Quantum Entanglement and Wormholes

The phenomenon of quantum entanglement is one of the weirdest predictions of classic quantum mechanics. Yet the prediction holds true in practice. The effect has been demonstrated in lab experiments.

Mathematical explanation

According to theory, entanglement happens whenever two particles come in close enough contact to affect the state of each other. An example of this is when two photons brush past each other so closely that their spin get coordinated. When they subsequently go their separate ways, they retain a mysterious link to each other.

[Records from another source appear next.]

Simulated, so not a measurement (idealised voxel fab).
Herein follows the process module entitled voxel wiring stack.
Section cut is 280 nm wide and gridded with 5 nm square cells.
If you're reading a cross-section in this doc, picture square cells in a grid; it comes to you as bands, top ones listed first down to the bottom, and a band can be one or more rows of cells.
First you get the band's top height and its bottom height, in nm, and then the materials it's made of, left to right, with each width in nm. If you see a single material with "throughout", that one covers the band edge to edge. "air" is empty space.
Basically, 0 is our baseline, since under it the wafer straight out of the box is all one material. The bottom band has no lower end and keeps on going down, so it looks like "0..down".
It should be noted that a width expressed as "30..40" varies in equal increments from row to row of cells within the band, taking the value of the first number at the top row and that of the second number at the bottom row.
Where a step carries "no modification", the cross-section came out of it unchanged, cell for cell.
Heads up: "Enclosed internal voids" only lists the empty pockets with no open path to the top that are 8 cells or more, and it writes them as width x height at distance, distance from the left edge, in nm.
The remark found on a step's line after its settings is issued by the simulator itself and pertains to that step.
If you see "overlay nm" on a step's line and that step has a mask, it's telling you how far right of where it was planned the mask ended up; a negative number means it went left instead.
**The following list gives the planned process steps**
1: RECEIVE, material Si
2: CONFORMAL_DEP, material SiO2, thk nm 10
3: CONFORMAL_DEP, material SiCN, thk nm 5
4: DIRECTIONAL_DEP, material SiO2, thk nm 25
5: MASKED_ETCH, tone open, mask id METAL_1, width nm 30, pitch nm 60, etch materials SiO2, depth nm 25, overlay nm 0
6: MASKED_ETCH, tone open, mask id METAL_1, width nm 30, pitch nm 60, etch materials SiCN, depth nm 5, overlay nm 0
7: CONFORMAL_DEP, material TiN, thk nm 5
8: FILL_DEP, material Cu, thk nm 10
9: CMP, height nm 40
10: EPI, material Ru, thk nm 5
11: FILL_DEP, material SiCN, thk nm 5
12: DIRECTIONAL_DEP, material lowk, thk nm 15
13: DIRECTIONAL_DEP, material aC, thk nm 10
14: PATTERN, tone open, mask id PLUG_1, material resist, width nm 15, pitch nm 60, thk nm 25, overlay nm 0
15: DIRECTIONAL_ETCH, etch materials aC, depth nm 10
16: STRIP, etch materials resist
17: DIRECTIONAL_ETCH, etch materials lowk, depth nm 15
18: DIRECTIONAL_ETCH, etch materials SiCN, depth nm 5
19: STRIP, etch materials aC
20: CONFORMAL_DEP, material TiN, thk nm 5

The fact that this actually happen is testimony to the predictive power of quantum mechanics. However, the explanation is lacking a physical model to explain what’s going on. It’s entirely mathematical. There’s no explanation as to how two particles can remain entangled while physically separated. The mathematics merely states that entanglement can and will happen.

Gaps in the aether

There’s no explanation for quantum entanglement in classical mechanics, and only a mathematical explanation for it in quantum mechanics. However, the phenomenon can be explained by the strict particle model proposed in my book. Because this model incorporates the concept of a void.

When combined with spherical particles with texture, voids allow for physical contact at a distance. This is because only particles possess distance. Gaps between aether particles are therefore without distance.

It follows from this that a series of connected gaps must be equally void of distance. As such, they can be described as wormholes.

Assuming that the aether is full of little gaps, and that these gaps are connected into wormholes, we get that textured particles that have previously been entangled with direct physical contact can remain in contact even when separated over a considerable distances.